Billed as a show that delves into the “intricate connection between juggling and magic,” Heka does not fail to deliver. Named after the Egyptian goddess of magic, the show opens with a young woman dressed in some kind of uniform of officialdom, sitting at a gigantic desk like a scene from Kafka. It is not long before strange things begin to happen - her sleeves magically roll themselves up; her hands scurry off to the far reaches of the table and begin inexplicably multiplying; and at some point she appears even to lose a leg.
Karl Germain once commented that “magic is the only honest profession. A magician promises to deceive you and he does” - and deception and trickery are themes that run throughout the show. Is the man claiming to be Sean Gandini really who he says he is? If so, who is the other man claiming to be Sean Gandini? Are there really five actors planted around the audience, as we are told? And what is reality anyway? These existential questions are, of course, dealt with in a lighthearted and entertaining way, fully in keeping with the prescription that magic should always be both amusing and spectacular.

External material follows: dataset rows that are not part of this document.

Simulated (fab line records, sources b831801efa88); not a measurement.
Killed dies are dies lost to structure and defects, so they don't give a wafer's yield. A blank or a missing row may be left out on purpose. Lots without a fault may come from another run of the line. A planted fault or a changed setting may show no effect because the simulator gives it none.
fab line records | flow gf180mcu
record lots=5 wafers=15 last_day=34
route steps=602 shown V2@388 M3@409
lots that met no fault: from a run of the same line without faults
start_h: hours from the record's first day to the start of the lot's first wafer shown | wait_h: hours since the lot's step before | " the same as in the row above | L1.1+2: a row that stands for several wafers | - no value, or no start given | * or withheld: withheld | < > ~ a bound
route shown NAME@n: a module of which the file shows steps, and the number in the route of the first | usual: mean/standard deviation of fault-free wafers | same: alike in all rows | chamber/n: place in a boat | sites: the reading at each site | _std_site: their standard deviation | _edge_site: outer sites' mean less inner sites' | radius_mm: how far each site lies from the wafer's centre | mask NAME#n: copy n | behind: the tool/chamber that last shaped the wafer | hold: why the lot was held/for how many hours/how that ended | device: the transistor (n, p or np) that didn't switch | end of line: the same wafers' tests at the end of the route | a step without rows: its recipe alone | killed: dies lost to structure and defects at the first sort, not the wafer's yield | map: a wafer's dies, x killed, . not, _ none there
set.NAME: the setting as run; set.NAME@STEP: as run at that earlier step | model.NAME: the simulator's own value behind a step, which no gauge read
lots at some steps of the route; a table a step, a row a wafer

The woman is joined by five others, all similarly attired, and the juggling balls come out, mysteriously appearing and disappearing from unexpected parts of each other’s anatomy - coughed, sneezed and pulled out of mouths, nostrils and earlobes, different from the ones they entered. And soon, of course, the juggling itself begins. The show is highly choreographed, and part of its delight is the pure aesthetic joy of witnessing synchronised juggling by unfeasibly skilled professionals. At points it becomes a captivating dance, the balls and hoops cascading like a firework display above the heads of the participants.
As the show progresses, the compere lets us in on some of the philosophy of magic, as articulated by its most accomplished pioneers over the centuries - not in the form of a dry lecture, of course, but rather selected quotations chanted in time and in unison by all seven performers as the balls and hoops coarse between them - and sometimes translated into Finnish or Mandarin, to reflect the multinational composition of the troupe. Thus we hear from Jean-Eugene Robert Houdin (the most famous magician of the mid-nineteenth century and the inspiration behind the stage name of Harry Houdini): “a magician is merely an actor playing the part of a magician;” from Teller (of contemporary American magic duo Penn and Teller): “magic is the theatrical linking of a cause with an effect that has no basis in physical reality;” and from several of their lineage in between.
Other parts of the show are not so much magic per se but rather mesmerising displays generated by the co-ordinated intersection of multiple human bodies. One beautiful moment comes when pairs of performers share a single pair of trousers (one leg each), allowing all kinds of optical trickery, in particular slow motion running through the air (all, of course, whilst simultaneously keeping a multitude of objects flying). It is a great reminder of the incredible feats made possible by human co-operation; entertaining, enthralling, beautiful and spectacular.